Corporate Index Will Gauge Importance of Religious Liberties in Crucial Election Year
TUPELO, Miss.—If there’s been one common theme among presidential hopefuls—especially in the crowded GOP field—it’s how fervently Americans’ religious freedoms will be protected in the next four years.
In 2015, religious liberties topped the headlines, and included the stories of Kim Davis, the Kentucky clerk who went to jail after refusing to issue same-sex marriage licenses, and Aaron and Melissa Klein, who paid a hefty fine of nearly $137,000 to close out 2015 for declining to bake a wedding cake for a lesbian couple.
It’s clear that religious liberties are important to Americans. For example, multiple polls (such as those detailed here and here) find that religious freedom is a concern and/or valued by a majority of Americans.

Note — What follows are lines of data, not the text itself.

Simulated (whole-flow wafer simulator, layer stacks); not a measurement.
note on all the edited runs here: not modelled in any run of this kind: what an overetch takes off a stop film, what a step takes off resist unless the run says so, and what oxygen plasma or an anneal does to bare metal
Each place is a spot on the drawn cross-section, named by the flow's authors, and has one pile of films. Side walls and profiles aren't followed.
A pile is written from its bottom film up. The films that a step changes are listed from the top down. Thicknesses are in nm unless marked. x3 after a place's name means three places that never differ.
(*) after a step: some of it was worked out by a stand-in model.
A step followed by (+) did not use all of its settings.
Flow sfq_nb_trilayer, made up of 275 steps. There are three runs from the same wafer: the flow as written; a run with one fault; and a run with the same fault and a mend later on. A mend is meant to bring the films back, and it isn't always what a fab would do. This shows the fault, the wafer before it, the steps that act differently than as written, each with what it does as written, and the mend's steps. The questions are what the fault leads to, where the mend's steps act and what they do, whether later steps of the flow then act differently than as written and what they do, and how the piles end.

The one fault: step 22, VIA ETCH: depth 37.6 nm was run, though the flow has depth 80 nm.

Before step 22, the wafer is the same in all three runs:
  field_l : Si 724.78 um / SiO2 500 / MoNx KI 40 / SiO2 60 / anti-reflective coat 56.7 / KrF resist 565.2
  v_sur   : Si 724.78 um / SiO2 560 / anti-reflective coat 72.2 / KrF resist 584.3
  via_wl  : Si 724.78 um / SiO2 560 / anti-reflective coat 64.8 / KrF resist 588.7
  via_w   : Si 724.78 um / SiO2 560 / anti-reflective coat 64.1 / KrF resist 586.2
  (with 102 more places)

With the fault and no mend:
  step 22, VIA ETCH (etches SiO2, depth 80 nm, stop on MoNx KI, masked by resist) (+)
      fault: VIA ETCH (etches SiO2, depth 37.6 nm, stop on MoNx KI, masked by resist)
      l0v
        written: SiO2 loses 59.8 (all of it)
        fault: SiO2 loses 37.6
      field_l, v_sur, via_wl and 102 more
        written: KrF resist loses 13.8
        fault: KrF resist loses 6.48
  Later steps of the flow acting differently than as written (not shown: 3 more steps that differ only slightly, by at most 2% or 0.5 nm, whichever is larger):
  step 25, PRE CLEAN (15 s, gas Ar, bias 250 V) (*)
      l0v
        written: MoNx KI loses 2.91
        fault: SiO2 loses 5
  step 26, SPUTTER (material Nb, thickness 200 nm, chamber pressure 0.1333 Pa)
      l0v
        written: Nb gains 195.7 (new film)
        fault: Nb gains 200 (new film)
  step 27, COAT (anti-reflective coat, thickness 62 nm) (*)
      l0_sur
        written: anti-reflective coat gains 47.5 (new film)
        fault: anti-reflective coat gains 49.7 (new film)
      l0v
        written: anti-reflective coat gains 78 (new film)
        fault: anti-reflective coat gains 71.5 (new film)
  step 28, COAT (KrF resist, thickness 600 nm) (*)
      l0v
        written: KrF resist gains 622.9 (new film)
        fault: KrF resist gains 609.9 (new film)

Therefore, the newest educational campaign from the American Family Association (AFA, www.afa.net) focuses on the Corporate Religious Liberties Index (CRLI), which will inform the nation about the companies that value religious freedoms—and those that don’t.
The CRLI is a short, simple questionnaire written by AFA that seeks to gauge the importance of the broad issue of religious liberty for the nation’s major companies, including large-scale retailers, restaurants and manufacturers. The index is in direct response to the growing threats against religious liberty in the U.S., including but not limited to, faith in America.
“If there’s one common thread we’ve heard thus far from presidential candidates, it’s the importance of religious liberties in a country that was founded on freedom,” said AFA President Tim Wildmon. “Religious freedom applies to so much more than where and how we worship. That freedom crosses over to where and how we work, how we conduct our businesses and even how and where we spend our money. Consumers want to know which corporations respect them and their values because they can then feel at peace when they spend their hard-earned dollars at these places of business versus others that work against what these consumers believe.”
Wildmon added that unlike many common ratings and indices that are based on the opinions of others, the CRLI directly surveys each company and evaluates their core values and the religious freedoms they offer their employees—so companies are rating themselves based on what they are currently doing in the name of religious freedom.
“This survey will seek to bring to light the policies that some of the nation’s biggest companies have on religious liberties,” added AFA Executive Vice President Ed Vitagliano. “For example, do their non-discrimination policies include religion, and are their employees allowed or encouraged to use such greetings as ‘Happy Easter’ and ‘Merry Christmas’? These are questions that will communicate to Americans which companies value religious freedom in the workplace. And the answers will have an influence on where those who value religious freedom spend their money.”
The first company to complete and return the seven-question survey from AFA was Wal-Mart, which scored a perfect 100, with its answers demonstrating that the corporation respects and values religious freedoms. AFA is awaiting responses from other corporations as well.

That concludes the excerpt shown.